Six Foods to Avoid On Board

Please leave the mess home and off my boat

March 2024 Feature Brady L. Kay Web Exclusive

Years ago I desperately needed a one-way ride to a boat show that was roughly three hours away and my co-worker at the time just happened to be heading in that direction with his family. After getting past the usual pleasantries such as, “Are you sure it won’t be too much trouble?” and, “As long as you have room and your wife is okay with it,” I thankfully accepted.

When you’re catching a free ride you lose your power to speak up so I sat quietly in the back of the minivan while his kids roamed freely; seatbelts appeared to be as foreign to this family as a vacuum. The noise and filth didn’t bother me as Cherrios and Legos come standard when you buy a minivan, but the kiddos not wearing seatbelts is both illegal and not very smart. But just when I thought this van ride couldn’t get any longer, my co-worker decided to pull over and get dinner on the go.

At this point I’m just praying for something quick and not messy, but the next thing I know we’re swinging through the drive thru for buckets of Kentucky Fried Chicken. No disrespect to Colonel Sanders, but is greasy fried chicken really the best thing to serve in a minivan full of kids not wearing seatbelts?

I have a hard-earned reputation at work for keeping a clean and organized office so maybe this was payback for my co-worker who had to know that chicken was going to find the windows, seats, ceiling and just about every place other than the mouths of his kids. After he dropped me off I didn’t feel like washing my clothes; I felt like burning them.

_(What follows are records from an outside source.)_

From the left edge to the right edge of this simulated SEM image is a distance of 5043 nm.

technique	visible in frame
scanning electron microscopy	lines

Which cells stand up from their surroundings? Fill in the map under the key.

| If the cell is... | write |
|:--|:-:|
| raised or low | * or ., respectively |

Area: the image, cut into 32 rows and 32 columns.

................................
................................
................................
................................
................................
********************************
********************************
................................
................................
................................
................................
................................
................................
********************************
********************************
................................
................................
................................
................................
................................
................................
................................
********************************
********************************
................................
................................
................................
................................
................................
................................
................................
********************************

So what does this have to do with boating? With warmer temperatures finally on the horizon it’s time to start thinking about on board picnics. Instead of focusing on traditional boat foods such as grapes or other bite-sized snacks, I thought it might be more entertaining to highlight what not to take on your boat this summer.

Let’s start with the obvious. I know fried chicken is great for picnics in the park, but unless it’s a group of responsible adults my vote it to keep your “finger-lickin’ good” greasy hands off my vinyl seats. If your friend shows up with spaghetti noodles as an afternoon snack tell him in your best Italian accent to, “Fuhgeddaboudit.” As in, leave it in your car and forget you ever thought about coming on my boat.

Orange Cheetos are extremely addicting. How else can you explain why these puffs are so popular? Yes, they put smiles on the faces of children, but those orange handprints are sure to find their way to my stereo controls so I have no choice but to toss all orange-fingered kids overboard … with their Cheetos.

Ah, powdered doughnuts. One of two things will happen if you eat them on my boat: You’ll either emerge with doughnut dust on your face or you’ll emerge with doughnut dust on your face. Basically, it’s a lose-lose for everyone involved.

While most sandwiches are good to eat on board, meatball subs are not. Melted cheese and marinara sauce? Yeah, good luck. Not to mention meatballs are a pretty awkward thing to be sandwiched. Where do you bite? Mid or post ball? You’ll just end up with a chunk too big in your mouth as you watch your soggy melting sub slowly deconstruct in front of you.

Finally, I’m going to pick on watermelon. I know, I know: I’m horrible for insisting those with watermelon head to the sandbar, but it’s basically all water. So yes, watermelon juice will start to run down your face, fingers, arms, stomach and legs all the way until it reaches my floor.

Does this list of banned foods make me a boating Scrooge? Maybe, but I bet my boat is cleaner than yours.